I just had a fleeting thought of whether it is possible to equip primes with additional operations to give groups or something. It's pretty far-fetched, but I think an interesting question to ask.
Aren't all people who don't have a mind of their own easy targets?
I mean, if you think at least some of time you can't possibly believe in God, your horoscope, ghosts, homeopathy, anti-wrinkle creams and whatever I can't think of right now.
That said, sometimes I do think my life would be more exciting if I had an imaginary friend following me around wherever I went and if I had to check under my bed for monsters before I went to sleep.
@MattN. As areligious as one gets. But that doesn't mean I've never read the Torah, it's after all an important cultural cornerstone. And occasionally good poetry.
@Hippalectryon Yes, hilarious. But my favourite part is where he points out that the other guy is not allowed to call himself school chaplain and then the other guy suddenly completely changes tone.
@MattN. Well, surely Jane Austen wrote better. But before you read Tollkien or so, the bible, even in mediocre translations, is far better literature. And if you read it, you can shake your head in disbelief about what the believers don't know ever after.
@DanielFischer Good point but I have already read the LOTR unfortunately. But now I can at least have countless arguments about how boring the book is and how even more terrible the films are. Worst films ever. Nearly walked out half way through.

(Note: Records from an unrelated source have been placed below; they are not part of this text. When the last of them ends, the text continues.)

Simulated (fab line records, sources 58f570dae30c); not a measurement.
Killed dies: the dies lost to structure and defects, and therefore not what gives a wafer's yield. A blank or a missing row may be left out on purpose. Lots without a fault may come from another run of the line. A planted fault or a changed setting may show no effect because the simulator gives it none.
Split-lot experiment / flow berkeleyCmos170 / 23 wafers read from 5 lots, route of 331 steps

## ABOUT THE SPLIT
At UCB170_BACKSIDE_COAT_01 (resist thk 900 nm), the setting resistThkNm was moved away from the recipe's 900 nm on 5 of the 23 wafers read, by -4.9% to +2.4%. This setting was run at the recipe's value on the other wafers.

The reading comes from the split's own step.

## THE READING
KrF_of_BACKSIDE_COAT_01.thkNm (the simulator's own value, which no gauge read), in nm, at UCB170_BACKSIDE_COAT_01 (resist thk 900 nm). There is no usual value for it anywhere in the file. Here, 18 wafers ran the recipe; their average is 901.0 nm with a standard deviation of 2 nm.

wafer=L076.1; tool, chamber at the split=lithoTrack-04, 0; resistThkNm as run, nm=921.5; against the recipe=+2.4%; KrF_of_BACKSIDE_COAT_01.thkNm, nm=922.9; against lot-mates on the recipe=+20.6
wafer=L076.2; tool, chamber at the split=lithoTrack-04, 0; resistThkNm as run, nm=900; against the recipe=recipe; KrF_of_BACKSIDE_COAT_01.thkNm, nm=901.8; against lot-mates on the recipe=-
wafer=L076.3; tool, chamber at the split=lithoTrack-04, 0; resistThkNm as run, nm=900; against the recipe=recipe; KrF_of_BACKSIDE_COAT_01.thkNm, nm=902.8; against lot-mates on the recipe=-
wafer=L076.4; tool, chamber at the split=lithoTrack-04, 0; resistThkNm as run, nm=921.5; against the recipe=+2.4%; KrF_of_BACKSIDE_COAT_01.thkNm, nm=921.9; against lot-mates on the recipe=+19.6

@BalarkaSen After I evaluated the integral you showed me I came up with this version ... $$\int_0^{\infty} \frac{\cos(x)}{x} \left(\int_0^x \frac{\sin(t)}{t} \ dt\right)^3\ dx=-\frac{7}{8}\pi \zeta(3)$$
@DanielFischer I forced myself. I chose it for my English Abitur and the goal was to punish my teacher for being a teacher. You could choose 5 books or so and they ask you questions about them. So ideally the teacher has to have read them all.
@DanielFischer I'm missing something here. Prove or disprove the existence of a 2 by 2 real matrix $A$ such that $\exp A=-I_2$. I'd definitely say no, but I can't find a proof
Hrm, I've to find the surface area of a torus, $r(u,v)=(a+b*cosv)cosu*i+(a+b*cosv)*sinu*j+b*sinv*k$, when $0<b\le a$ and $0\le v,u \le 2\pi$. Now I used the obvious vector obvious attempt of double integral over the normal of the cross vector product. After abusing all possible algebric tricks I got this beast:
Better :). Still, though, no idea even how to approach it.. should I try some kind of subsitution? Or just lose fear and head to it by sheer force? It scares me..
Hi all. I posted this question yesterday but it didn't receive much attention. I'm sure I'm missing something simple. Could someone take a look at it please?
@G.T.R something similar happened when he answered one of my Qs some time ago (he 'trivialized' my entire $\mathbb{C}$-analysis assignment problems :-) :D
@r9m Not really, it's a LOT of work, and for the fields I would be capable of writing a decent book about, there are already a lot of good books, so ...
@DanielFischer No, it's more conceptual. It was originally made to train the German team for international olympiads. It's like a compilation of techniques to solve most olympiad-like problems. So it's basically teaching nice tricks to high school students
@JasperLoy, yes, one can. But it will be boring,I mean, Hartshorne compress 5 page material into a single sentence, and you have to sit down and write every thing down. Which will be relatively easy if you know some AG first. As my guide says, to learn some AG you should know some AG first.
@EnjoysMath, that is hard to say. Most books are unique in their own way. There might be better books to Lee, but I like lee because Topology looked interesting only after I read it.
@JasperLoy, yes. I have to read it some time in coming two years.But that is not a good introduction to Pointset Topology.
@Ram They told me Munkres spends too little time on nets, has a terrible proof of Tychonoff, ugly proof that completions can be done, no counterexamples, etc.